/ 22 October 2000

Mugabe grabs top game farm

OWN CORRESPONDENT, Harare | Saturday

A ZIMBABWEAN game park which is internationally known for its advanced techniques in training and domesticating African elephant has been listed for seizure in the latest round of land grabs by President Robert Mugabe’s government.

The Imire game park, in the Wedza area 100km east of Harare, also has a thriving population of black rhinoceros, one of the most endangered species on earth.

The park was one of 108 white-owned farms listed for seizure as officials intensified moves to try and resettle thousands of blacks on the farms before the summer rains in line with Mugabe’s election promises in June this year.

Friday’s “preliminary notice to acquire land”, published in the state-controlled daily Herald newspaper, brings to 2 295 farms the government has listed since June.

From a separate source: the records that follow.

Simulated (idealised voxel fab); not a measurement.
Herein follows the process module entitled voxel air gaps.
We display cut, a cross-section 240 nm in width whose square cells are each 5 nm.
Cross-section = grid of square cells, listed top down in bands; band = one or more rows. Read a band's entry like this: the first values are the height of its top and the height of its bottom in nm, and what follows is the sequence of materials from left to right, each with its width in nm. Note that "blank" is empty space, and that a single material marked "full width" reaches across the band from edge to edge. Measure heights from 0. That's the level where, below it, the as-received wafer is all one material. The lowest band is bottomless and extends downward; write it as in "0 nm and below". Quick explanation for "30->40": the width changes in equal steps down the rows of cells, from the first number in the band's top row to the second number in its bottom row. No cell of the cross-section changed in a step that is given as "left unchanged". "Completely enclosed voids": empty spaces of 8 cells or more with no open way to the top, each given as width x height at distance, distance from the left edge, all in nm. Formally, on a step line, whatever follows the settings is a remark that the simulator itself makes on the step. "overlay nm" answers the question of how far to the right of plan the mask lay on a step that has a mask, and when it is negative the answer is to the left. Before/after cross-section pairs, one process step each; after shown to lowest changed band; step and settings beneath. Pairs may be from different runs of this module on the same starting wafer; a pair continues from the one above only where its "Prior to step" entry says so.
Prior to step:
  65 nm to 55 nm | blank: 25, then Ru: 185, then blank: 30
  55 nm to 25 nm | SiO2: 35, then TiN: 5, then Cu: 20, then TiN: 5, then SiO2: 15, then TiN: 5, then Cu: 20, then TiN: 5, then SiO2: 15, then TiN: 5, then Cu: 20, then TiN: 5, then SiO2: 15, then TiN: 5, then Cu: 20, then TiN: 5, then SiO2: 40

Malcolm Vowles, deputy director of the Commercial Farmers’ Union, said groups of government officials, including soldiers, had formed “land committees” in farming districts to accelerate resettlement.

They were visiting farms and telling farmers that their land was being resettled “almost immediately”.

The farmers would be allowed to stay and carry on with crops already planted, but they would have to “coexist” with new settlers.

About 40 farms had been “officially” resettled, he said.

Work on many of the country’s 4200 commercial farms has been disrupted since February when guerrilla war veterans began a campaign of land invasions.

Mugabe backs the occupations, saying the veterans are involved in a “peaceful demonstration to claim their land”. He has also urged the police to ignore court orders to remove the squatters, and he has passed laws to remove the obligation for government to compensate farmers for the confiscation of their land.

The lawlessness on the country’s commercial farms is one of the main reasons for Zimbabwe’s isolation by the international community, which condemns Mugabe’s “land reform programme” as a violent, racist land-grab that will destroy the country’s once-robust economy.

This week, state radio quoted a senior government official as complaining that “settlers” officially allocated land on white farms in the Kadoma area 150km west of Harare were now selling their land to people living in nearby towns.